Fastest way to copy a blittable struct to an unmanaged memory location (IntPtr)

I have a function similar to the following:

[MethodImpl(MethodImplOptions.AggressiveInlining)]
public void SetVariable<T>(T newValue) where T : struct {
    // I know by this point that T is blittable (i.e. only unmanaged value types)

    // varPtr is a void*, and is where I want to copy newValue to
    *varPtr = newValue; // This won't work, but is basically what I want to do
}

I saw Marshal.StructureToIntPtr(), but it seems quite slow, and this is performance-sensitive code. If I knew the type T I could just declare varPtr as a T*, but... Well, I don't.

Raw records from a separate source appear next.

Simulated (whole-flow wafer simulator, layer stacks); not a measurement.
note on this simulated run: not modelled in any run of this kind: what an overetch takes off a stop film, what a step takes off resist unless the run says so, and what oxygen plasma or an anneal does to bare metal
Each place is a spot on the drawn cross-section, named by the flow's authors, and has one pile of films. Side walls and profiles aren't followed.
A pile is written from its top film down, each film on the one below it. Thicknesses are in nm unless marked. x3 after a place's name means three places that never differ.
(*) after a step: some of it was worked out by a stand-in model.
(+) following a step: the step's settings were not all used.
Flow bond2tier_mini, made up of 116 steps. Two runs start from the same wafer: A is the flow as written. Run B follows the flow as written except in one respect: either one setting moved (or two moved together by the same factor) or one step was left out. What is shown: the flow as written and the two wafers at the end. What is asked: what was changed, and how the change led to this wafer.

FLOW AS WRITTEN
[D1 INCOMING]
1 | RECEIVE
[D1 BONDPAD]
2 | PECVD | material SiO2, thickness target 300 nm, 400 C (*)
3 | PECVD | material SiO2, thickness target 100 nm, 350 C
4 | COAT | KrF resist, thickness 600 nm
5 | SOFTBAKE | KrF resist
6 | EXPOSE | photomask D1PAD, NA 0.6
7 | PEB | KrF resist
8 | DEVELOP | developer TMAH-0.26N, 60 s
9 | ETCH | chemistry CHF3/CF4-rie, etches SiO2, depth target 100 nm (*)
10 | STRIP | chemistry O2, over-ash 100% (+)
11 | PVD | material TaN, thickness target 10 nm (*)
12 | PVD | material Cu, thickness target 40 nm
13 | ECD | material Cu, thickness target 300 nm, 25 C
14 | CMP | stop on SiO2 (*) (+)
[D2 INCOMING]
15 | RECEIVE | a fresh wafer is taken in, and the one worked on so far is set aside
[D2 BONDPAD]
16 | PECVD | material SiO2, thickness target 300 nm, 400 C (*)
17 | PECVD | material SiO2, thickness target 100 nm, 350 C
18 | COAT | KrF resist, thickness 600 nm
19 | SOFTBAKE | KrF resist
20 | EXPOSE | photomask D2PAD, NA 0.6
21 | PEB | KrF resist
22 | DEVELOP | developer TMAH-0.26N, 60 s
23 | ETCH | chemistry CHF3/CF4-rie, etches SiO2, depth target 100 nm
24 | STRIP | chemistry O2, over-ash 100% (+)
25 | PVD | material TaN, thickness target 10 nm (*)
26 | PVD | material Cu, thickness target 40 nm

Either way, I'm after the fastest possible way to do this. 'Safety' is not a concern: By this point in the code, I know that the size of the struct T will fit exactly in to the memory pointed to by varPtr.

Solution

One answer is to reimplement native memcpy instead in C#, making use of the same optimizing tricks that native memcpy attempts to do. You can see Microsoft doing this in their own source. See the Buffer.cs file in the Microsoft Reference Source:

     // This is tricky to get right AND fast, so lets make it useful for the whole Fx.
     // E.g. System.Runtime.WindowsRuntime!WindowsRuntimeBufferExtensions.MemCopy uses it.
     internal unsafe static void Memcpy(byte* dest, byte* src, int len) {

        // This is portable version of memcpy. It mirrors what the hand optimized assembly versions of memcpy typically do.
        // Ideally, we would just use the cpblk IL instruction here. Unfortunately, cpblk IL instruction is not as efficient as
        // possible yet and so we have this implementation here for now.

        switch (len)
        {
        case 0:
            return;
        case 1:
            *dest = *src;
            return;
        case 2:
            *(short *)dest = *(short *)src;
            return;
        case 3:
            *(short *)dest = *(short *)src;
            *(dest + 2) = *(src + 2);
            return;
        case 4:
            *(int *)dest = *(int *)src;
            return;
        ...

Its interesting to note that they natively implement memcpy for all sizes up to 512; most of the sizes use pointer aliasing tricks to get the VM to emit instructions that operate on differing sizes. Only at 512 do they finally drop into invoking the native memcpy:

        // P/Invoke into the native version for large lengths
        if (len >= 512)
        {
            _Memcpy(dest, src, len);
            return;
        }

Presumably, native memcpy is even faster since it can be hand optimized to use SSE/MMX instructions to perform the copy.